Has this happened recently to you? You're on a flight bound for San Francisco, and the pilot comes over the loudspeaker and announces you will be arriving in "San Fran" at such-and-such a time? Or you read a tweet asking about the weather in "San Fran?" (It's summer. It's foggy. Why do you ask? And if you want to save characters in your 140 limit, use the letters "SF." It's shorter.)
Even some recent transplants call their new home "San Fran." At times like these I'm reminded of the old Herb Caen header, "Don't Call it Frisco," and want to shout "Don't call it San Fran!"

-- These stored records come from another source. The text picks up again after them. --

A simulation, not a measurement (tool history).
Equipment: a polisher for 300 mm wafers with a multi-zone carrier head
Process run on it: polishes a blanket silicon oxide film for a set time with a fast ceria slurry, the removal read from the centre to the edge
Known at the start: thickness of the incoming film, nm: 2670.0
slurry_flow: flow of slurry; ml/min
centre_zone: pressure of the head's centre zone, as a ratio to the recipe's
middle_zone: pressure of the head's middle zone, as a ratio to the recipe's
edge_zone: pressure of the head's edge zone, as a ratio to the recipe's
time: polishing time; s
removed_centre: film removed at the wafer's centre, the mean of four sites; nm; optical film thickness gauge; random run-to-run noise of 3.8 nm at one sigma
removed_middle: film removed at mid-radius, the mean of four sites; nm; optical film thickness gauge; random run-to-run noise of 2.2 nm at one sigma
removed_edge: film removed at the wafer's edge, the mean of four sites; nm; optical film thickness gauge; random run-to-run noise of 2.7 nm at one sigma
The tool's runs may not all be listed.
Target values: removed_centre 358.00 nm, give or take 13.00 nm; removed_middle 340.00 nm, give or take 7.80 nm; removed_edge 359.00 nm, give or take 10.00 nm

Where did "San Fran" come from, anyway? I blame Southern California, or SoCal, as they like to call it. SoCal is where "the I-5 meets the 405 on the way to the PCH in the O.C." I grew up in Orange County, not the "OC," the title of a TV show, for heaven's sake. I wrote to the author of an (otherwise) terrific book for young adults set in a near-future San Francisco, complaining about his characters hopping on "the BART." THE BART??? He acknowledged the error and said he'd written the book while living in Los Angeles. I knew it! There's no hope of Northern California breaking away from the South, but must we allow them to invade our language?
"NorCal" doesn't grate on me as much as "San Fran," or a "the" tacked onto every freeway or form of public transportation. It's used in youth sports leagues. My daughters tell me there's another term teens are using: "the Bay," instead of the "Bay Area." Well, if someone told me she's "from the Bay," I'd be tempted to ask if she'd toweled off when she got out of the water. Or: Are you amphibious?
Newspapers, long may they live, still use "Calif." for our state instead of the unkind-to-look-at, dreadful-to-pronounce two-letter abbreviation, capital C, capital A, which is really appropriate only on snail mail. It was invented by the U.S. Postal Service for its address reading machines, and to make room for ZIP codes on envelopes.